It is estimated that around 35% of all materials used in the production of garments end up as waste due to fabric offcuts, design changes, cancellation of orders and the short life of most garments in peoples’ wardrobes. We need a transformation of the fashion industry.

The problem



Overproduction refers to the excess supply and demand for clothing, and it runs rampant. Unsold stock is often shipped to a landfill or simply incinerated and destroyed, never to be used again. 100 billion garments are being produced each year as brands keep up with an economy of over-consumption, this results in 92 million tonnes of garment waste each year and 50% more projected by 2030.
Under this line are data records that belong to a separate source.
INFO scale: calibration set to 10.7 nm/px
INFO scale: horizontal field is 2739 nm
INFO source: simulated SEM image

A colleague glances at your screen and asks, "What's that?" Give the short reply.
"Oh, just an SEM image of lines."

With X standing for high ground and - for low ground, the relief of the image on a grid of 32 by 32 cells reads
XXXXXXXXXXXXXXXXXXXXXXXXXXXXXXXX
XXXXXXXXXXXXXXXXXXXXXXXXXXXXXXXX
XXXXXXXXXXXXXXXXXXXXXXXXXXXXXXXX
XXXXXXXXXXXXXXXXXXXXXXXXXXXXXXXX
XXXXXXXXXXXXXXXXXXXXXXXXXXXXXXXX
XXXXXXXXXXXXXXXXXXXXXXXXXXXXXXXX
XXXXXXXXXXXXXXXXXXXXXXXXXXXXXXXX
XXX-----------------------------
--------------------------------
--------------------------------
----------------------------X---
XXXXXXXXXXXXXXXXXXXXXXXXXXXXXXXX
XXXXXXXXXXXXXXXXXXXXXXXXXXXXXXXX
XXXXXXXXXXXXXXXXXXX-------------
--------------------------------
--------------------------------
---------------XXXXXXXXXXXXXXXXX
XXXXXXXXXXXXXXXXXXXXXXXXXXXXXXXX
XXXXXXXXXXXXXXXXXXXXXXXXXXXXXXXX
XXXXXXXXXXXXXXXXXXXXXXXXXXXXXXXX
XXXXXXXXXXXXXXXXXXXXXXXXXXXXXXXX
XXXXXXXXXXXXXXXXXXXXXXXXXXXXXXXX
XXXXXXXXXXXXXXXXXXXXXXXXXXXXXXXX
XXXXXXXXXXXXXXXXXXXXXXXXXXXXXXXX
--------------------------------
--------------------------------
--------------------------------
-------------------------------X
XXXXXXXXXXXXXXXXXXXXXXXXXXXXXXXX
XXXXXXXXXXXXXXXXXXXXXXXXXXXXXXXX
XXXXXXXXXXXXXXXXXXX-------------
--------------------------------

Extremely harmful chemicals are used in all parts of the supply chain, and this is what makes fashion one of the worst offenders for pollution. At every step there is another chemical to throw into the mix, for example, we have petroleum-based products like polyester to insecticides and pesticides used in the irrigation of crops. Fashion is one of the leading causes of carbon creation amounting to 10% of global emissions. 

Water waste.

The fashion industry relies heavily on water for its survival, from the production of materials to dyeing, washing and also irrigation. Around 20% of wastewater worldwide comes from fabric dyeing and treatment. The water obtained for such practices is usually from the supply of the local area, and in most cases, these areas are living in severe poverty, sometimes without access to clean filtered drinking water, while natural water supplies are used for the production of garments.


When synthetic textiles are manufactured, worn, or dried, they release tiny plastic fibres. It is estimated that up 700,000 microfibres are released every time a garment is washed, and these make it into the sea, are swallowed by sea life, then make it into our food chain. These microfibres have been found in almost everything we eat and drink: fish, seafood, chicken, tap water, bottled water, salt, and even beer.

What can we do? 

Simply put, by changing the way we shop we can combat these problems plaguing the fashion industry.

Shop Consciously.

Shop brands that are doing better and trying to improve the state of the fashion industry - some of our favourites can be found here. By supporting these kinds of brands it will force a change in the industry. 

Buy natural, organic materials.

Look out for organic materials and fabrics where no chemicals used in their production. Pesticides and insecticides are banned in the growth of any organic materials and crops. Growing organic crops releases 42% less CO2 due to the lack of spraying chemicals and water use. 

Water use.

Washing your clothes consciously can make a huge difference to the number of plastics released into our water supply and oceans. Make sure your wash load is full and combine some colours with colour-catching pads to reduce the amount of washing you do. This will greatly reduce the amount of water we use each year as in some cases a washing machine can use up 19 gallons per load.

Reducing microplastics.

There are so many amazing brands making garments and accessories from recycled plastic that feel and look amazing, our Morenna Logo Scarf for example is made from 100% recycled packaging yet feels like silk. By making garments by using what already exists, it reduces the amount of plastic that would otherwise live in the ocean or landfills. A simple way we can reduce microplastic in our own lives and homes is by using a mesh wash bag to capture shedding that occurs during the wash cycle. 

An extra tip - DIY/Renting.

Even a little bit of DIY can go a long way. For example, by repairing a pair of jeans rather than buying new ones, we would save roughly 7,500 gallons of water which typically goes to waste during production. 

If you do find yourself in need of something new, we also recommend renting or borrowing an outfit for that big event or night out.